That's amazing. I mean, talk about a prime example of just community building. Like if you really focus on your brand, and you build a community of people. That's that's just so funny that they literally add your product didn't like it, that's amazing to me. It's really interesting. Like, I know, this is one of our earlier episodes, you know, we do these obviously in advance, these are alive. So I've interviewed a lot of sellers already at this point. And there are a lot of them that do have, you know, additional things that they do and you know, other businesses of some kind. You're the first one though, that is really impressive how you took your e-commerce business, and found a ton of different streams of revenue and diversified that business instead of like creating six other businesses and like all of yours kind of intertwine and help each other together. It's amazing. But that also kind of turns into, you're also clearly on the podcast circuit. I've heard you on a bunch of them. You've been on TV several times, you are an author, like what's the you organize yourself? How do you manage to do all of that?
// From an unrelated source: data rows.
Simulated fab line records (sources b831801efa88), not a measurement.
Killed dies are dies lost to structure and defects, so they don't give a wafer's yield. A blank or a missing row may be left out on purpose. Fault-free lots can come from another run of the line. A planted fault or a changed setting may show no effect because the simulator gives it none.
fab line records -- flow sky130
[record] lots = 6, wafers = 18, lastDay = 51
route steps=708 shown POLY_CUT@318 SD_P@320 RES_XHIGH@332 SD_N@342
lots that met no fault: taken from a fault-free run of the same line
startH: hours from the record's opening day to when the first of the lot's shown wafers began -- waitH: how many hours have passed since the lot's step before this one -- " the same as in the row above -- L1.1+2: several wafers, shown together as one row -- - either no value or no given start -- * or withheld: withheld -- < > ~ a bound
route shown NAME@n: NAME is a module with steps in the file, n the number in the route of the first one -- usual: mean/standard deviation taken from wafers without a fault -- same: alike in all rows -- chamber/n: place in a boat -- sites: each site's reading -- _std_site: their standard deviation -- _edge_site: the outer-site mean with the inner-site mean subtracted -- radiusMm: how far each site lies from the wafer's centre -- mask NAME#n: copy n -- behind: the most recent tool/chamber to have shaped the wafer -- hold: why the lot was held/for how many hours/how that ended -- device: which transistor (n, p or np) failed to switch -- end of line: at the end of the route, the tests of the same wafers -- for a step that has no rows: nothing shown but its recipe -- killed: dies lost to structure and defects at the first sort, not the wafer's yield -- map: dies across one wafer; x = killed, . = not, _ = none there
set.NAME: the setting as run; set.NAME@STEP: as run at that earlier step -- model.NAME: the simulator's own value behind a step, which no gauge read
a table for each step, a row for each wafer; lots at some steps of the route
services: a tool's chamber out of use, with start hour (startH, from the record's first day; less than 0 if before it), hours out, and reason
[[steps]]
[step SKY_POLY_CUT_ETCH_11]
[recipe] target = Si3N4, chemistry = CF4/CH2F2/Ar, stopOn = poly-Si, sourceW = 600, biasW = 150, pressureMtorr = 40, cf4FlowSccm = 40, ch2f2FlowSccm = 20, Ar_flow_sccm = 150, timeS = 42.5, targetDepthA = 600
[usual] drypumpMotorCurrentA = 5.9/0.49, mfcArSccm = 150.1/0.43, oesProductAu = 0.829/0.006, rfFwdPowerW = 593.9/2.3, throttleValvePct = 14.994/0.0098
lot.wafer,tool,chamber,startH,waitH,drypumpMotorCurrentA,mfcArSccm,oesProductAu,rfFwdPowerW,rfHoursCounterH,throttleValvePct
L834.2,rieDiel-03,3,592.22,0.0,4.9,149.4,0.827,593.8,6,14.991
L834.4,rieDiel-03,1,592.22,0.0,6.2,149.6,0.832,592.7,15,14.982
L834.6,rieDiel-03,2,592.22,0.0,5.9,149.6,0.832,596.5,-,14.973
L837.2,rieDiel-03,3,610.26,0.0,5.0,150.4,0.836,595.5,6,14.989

You know, that's, that's a common question I get. I am I live by my Google Calendar. Right? So if it's not in the calendar, and it's something it's jelly, maybe not going to happen. my to do list is really, really important to me. Being able to communicate with my staff is a lifesaver. And you know, having the right staff to help implement a lot of these ideas, keep a lot of the things going is really crucial. Having a developer that works for me full time is an absolute lifesaver, because there's definitely times where it's like, things go wrong, and you're like, Oh my God, who am I gonna have to fix this because things will go wrong. So yeah, it all but it all does come together. That's all, I used to have the common entrepreneur problem of trying to do too much, but it was all over the place, right? So it's like, I'm in beauty. But you know, there's people that are like, Oh, I'm in beauty. And then I have this food business, and I have this other business, they're not related. You know, the one thing I said no matter what I'm going to do is if I'm going to do additional businesses or brands within the business, they have to be related to the main business, they all have to work together, they all have to help each other and really, at the end of the day help our clients. So that's really key. And that's what we did. Makes,
obviously a ton of sense personally, for the business. I would imagine you probably leverage a pretty good amount of automation as much as you can in my practice in that. Yeah, for sure. What, what what's your tech stack? What is it you're using to kind of help you keep everything as a, you know, a well oiled machine?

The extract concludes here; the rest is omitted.